Inaugural Lord Renwick Memorial Lecture w/ Vint Cerf

From Humanist I learned about the Inaugural Lord Renwick Memorial Lecture w/ Vint Cerf : Digital Policy Alliance : Free Download, Borrow, and Streaming : Internet Archive. This lecture is available also in a text transcript here (PDF). Vint Cerf is one of the pioneers of the Internet and in this lecture he talks about the “five alligators of the Internet. They are 1) Technology, 2) Regulation, 3) Institutions, 4) the Digital Divide, and 5) Digital Preservation.

Under Technology he traces a succinct history of the internet as technology pointing out how important the ALOHAnet project was to the eventual design of the Internet. Under regulation he talked about different levels of regulation and the pros and cons of regulation. Later there are some questions about the issue of anonymity and civil discourse. All said, the talk does a great job of covering the issues facing the internet today.

Here is his answer to a question about  how to put more humanity into the Internet.

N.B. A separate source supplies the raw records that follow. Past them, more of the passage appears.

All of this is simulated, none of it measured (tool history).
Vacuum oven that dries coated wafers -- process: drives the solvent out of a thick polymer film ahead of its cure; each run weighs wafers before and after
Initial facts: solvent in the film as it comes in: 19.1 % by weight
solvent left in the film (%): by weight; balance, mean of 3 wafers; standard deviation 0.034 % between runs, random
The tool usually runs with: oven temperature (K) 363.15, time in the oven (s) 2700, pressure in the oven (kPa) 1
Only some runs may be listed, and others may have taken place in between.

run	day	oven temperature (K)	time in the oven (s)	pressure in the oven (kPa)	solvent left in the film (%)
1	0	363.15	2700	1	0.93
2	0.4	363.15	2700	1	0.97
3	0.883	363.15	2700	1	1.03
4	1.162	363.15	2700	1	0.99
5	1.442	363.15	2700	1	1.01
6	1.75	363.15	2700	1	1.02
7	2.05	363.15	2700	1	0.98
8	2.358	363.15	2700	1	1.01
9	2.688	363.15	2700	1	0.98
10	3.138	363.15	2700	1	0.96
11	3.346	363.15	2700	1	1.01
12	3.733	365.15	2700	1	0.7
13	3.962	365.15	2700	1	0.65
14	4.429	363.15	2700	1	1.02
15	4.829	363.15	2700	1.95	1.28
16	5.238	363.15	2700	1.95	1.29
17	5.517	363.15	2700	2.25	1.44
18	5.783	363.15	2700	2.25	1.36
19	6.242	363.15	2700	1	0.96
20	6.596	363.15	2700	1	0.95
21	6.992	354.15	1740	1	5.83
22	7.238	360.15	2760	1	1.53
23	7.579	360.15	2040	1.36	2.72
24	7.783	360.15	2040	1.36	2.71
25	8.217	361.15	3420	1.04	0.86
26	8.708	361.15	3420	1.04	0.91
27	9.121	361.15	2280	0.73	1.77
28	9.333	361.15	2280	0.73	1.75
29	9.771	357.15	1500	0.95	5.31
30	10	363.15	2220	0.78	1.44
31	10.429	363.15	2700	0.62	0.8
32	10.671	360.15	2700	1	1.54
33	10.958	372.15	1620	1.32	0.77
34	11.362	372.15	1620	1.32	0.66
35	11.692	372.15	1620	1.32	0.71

The first observation I would make is that civility is a social decision that we either choose or don’t. Creating norms is very important. I think norms are not necessarily backed up by, you know, law enforcement for example, they’re considered societal values, and I fear that openness in the Internet has led to a, let’s say, a diminution, erosion, of civil discourse. I would suggest to you, however, that it’s possibly understandable in the following analog. Those of you who drive cars may, like I do, say things to the other drivers, or about the other drivers, that I would never say face to face, but there’s this windshield separating me from the other drivers, and I feel free to express myself, in ways that I would not if I were face to face. Sometimes I think the computer screen acts a little bit like the windshield of the car and allows us to behave in ways that we wouldn’t otherwise if we were right there with the target of our comments. Somehow we have to infuse back into society the value of civil discourse, and the only way to do that I think is to start very early on in school to introduce children, and their parents, and adults, to the value of civility in terms of making progress in coming together, finding common ground, finding solutions to things, as opposed to simply firing our 45 caliber Internet packets at each other. I really hope that the person asking the question has some ideas for introducing incentives for exactly that behavioral change. I will point out that seatbelts and smoking has possibly some lessons to teach, where we incorporated not only advice but we also said, by the way, if we catch you smoking in this building, there will be consequences, because we said you shouldn’t do it. So, maybe we have to have some kind of social consequence for bad behavior. (p. 13-4)

Later on he talks about license plates following the same analogy of how we behave when driving. Your car gives you some anonymity, but the license plate can be used to identify you if you go too far.